Our Reports Clickbait? No. Click Here To Find Out Why…

Last week, we published our 2018 mid-year report that included an overview of the vulnerabilities that we have tracked and included in VulnDB. We highlighted a key takeaway from the report in the title: “Over 3,000 [vulnerabilities] You May Not Know About”. This statement is based on our aggregation of over three thousand vulnerabilities in the first half of 2018 that were not included in MITRE’s Common Vulnerabilities and Exposures (CVE) database, mirrored and enhanced a bit by the National Institute of Standards and Technology (NIST) National Vulnerability Database (NVD).

When we talk about our vulnerability database and service, VulnDB, in any context (e.g. sales or otherwise), there are two questions we typically get regarding the vulnerabilities that don’t appear in CVE/NVD:

  1. Do those vulnerabilities affect any major vendors?
  2. Are those vulnerabilities serious? (e.g. above a CVSSv2 ~ 5.0 score)

The answer to both questions is a resounding yes. These vulnerabilities cover the same wide range of vendors and products as the vulnerabilities found in CVE/NVD. In our case, we just have a whole lot more of them. The vulnerabilities range from low-risk path disclosures (CVSSv2 5.0) to remote code execution issues (CVSSv2 10.0). More to the point, from the report:

“An important and compelling statistic is that of the 3,279 vulnerabilities not reported by CVE/NVD, 44.2% have CVSSv2 scores between 7.0 and 10 (High and Critical severity). While other criteria than just CVSS scores are important to consider when managing and prioritizing vulnerabilities, it is highly problematic if an organization is not aware of higher severity vulnerabilities that pose a risk to their assets.” said Carsten Eiram, Chief Research Officer for Risk Based Security.

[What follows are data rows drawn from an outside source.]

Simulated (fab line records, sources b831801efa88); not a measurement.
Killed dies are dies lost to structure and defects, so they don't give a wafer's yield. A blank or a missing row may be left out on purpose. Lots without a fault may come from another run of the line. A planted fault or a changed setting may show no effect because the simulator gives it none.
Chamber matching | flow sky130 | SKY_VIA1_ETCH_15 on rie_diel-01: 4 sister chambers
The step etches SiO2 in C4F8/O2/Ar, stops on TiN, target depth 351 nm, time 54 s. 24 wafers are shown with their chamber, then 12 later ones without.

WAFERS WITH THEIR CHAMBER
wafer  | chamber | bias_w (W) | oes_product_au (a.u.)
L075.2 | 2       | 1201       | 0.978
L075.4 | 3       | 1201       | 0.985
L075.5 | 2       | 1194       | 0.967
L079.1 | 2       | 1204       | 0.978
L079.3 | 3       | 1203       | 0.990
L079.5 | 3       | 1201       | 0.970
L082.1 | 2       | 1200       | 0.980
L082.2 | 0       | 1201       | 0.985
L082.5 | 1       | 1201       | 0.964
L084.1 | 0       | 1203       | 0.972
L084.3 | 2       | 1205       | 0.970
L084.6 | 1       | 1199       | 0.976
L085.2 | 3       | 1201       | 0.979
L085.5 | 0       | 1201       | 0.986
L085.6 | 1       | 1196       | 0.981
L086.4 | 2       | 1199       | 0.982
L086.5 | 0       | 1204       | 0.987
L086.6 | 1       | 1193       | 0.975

Shortly after the report was released, Twitter user lo_security posed an additional question:

We welcome all questions and challenges of our reports, but before we answer this question and provide proof of critical vulnerabilities without CVEs that are actively exploited, we’d like to first point out that we believe the premise of this question to be flawed. Without additional context, we can only presume that the tweet is suggesting that only vulnerabilities with a CVSS score between 9.0 and 10.0 AND that are also being exploited in the wild are worth assigning CVEs for or prioritizing for remediation. Hopefully, no organization with a reasonable security team responsible for the vulnerability management has such a view.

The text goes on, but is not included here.